“ALL IN” is the name of a newborn Strategic Partnership Project (KA2) about inclusion, financed by Erasmus+, which involves 8 partner organizations from Austria (which is also the coordinator), Belgium, Bulgaria, Italy, UK, Slovenia and Spain. The kick-off meeting took place in Graz, Austria, from the 21st of May to the 24th during which all the partners had the opportunity to meet and to get to know each other in person after a simple e-mail communication.
The point of the meeting was mainly to introduce the project, to share ideas and opinions on what we all thought about inclusion and to define the responsibilities among the partners. It is always a pleasure to meet and talk face to face with the partners with whom you will work for two years: you need to build trust and create a common ground from which you can start to work together.
All the partner organizations work in different fields of youth work in which there’s anyway a real need to foster inclusion. Nowadays the term inclusion is used by many people and has become a very fashionable concept. But what is actually inclusion? What do we mean by that? This is the starting point of the project: the intention is to fill the gap in the actual understanding of inclusion (include from where, into what and including whom), and to give as a consequence practical skills and support to youth workers in order to implement the concept into reality and to make their work more inclusive.
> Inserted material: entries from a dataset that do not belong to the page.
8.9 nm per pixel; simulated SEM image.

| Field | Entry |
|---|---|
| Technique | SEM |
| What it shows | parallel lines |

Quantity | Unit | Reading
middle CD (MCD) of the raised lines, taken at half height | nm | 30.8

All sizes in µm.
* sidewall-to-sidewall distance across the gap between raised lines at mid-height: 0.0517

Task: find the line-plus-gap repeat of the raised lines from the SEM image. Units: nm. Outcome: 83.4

For this reason, the goal of the project is to develop and test training modules about inclusive approach to all in youth work. Each organization has the duty to create a module with the support materials aimed at training actual or future leaders, youth workers and all the person working with young people in general. In order to create really inclusive modules, field research is the starting point: each partner has to understand what are the standards nowadays as regards inclusion in its own country, in order to work in the right direction. The training module is seen here as “innovation, because it will be create in the way that it can reach different target groups within youth field”, as the coordinators say. The modules will consists, in fact, of several blocks and people will be able to choose and to attend what is necessary for them.
All the modules created will be tested and collected in a training manual which will be used to train a pool of youth workers to inclusiveness. What the creators of the project would like to achieve is that this could become a certain standard in the education of people involved in youth work. Of course, it’s just the beginning of the project and there’s a lot of work ahead. The atmosphere of the meeting was anyway very positive: the group left Graz with a lot of ideas and good intentions, a schedule to follow, and the plan to meet again in Scotland next November to report the first results. As Vicolocorto we are very proud to be part of this process… let’s make youth work more inclusive!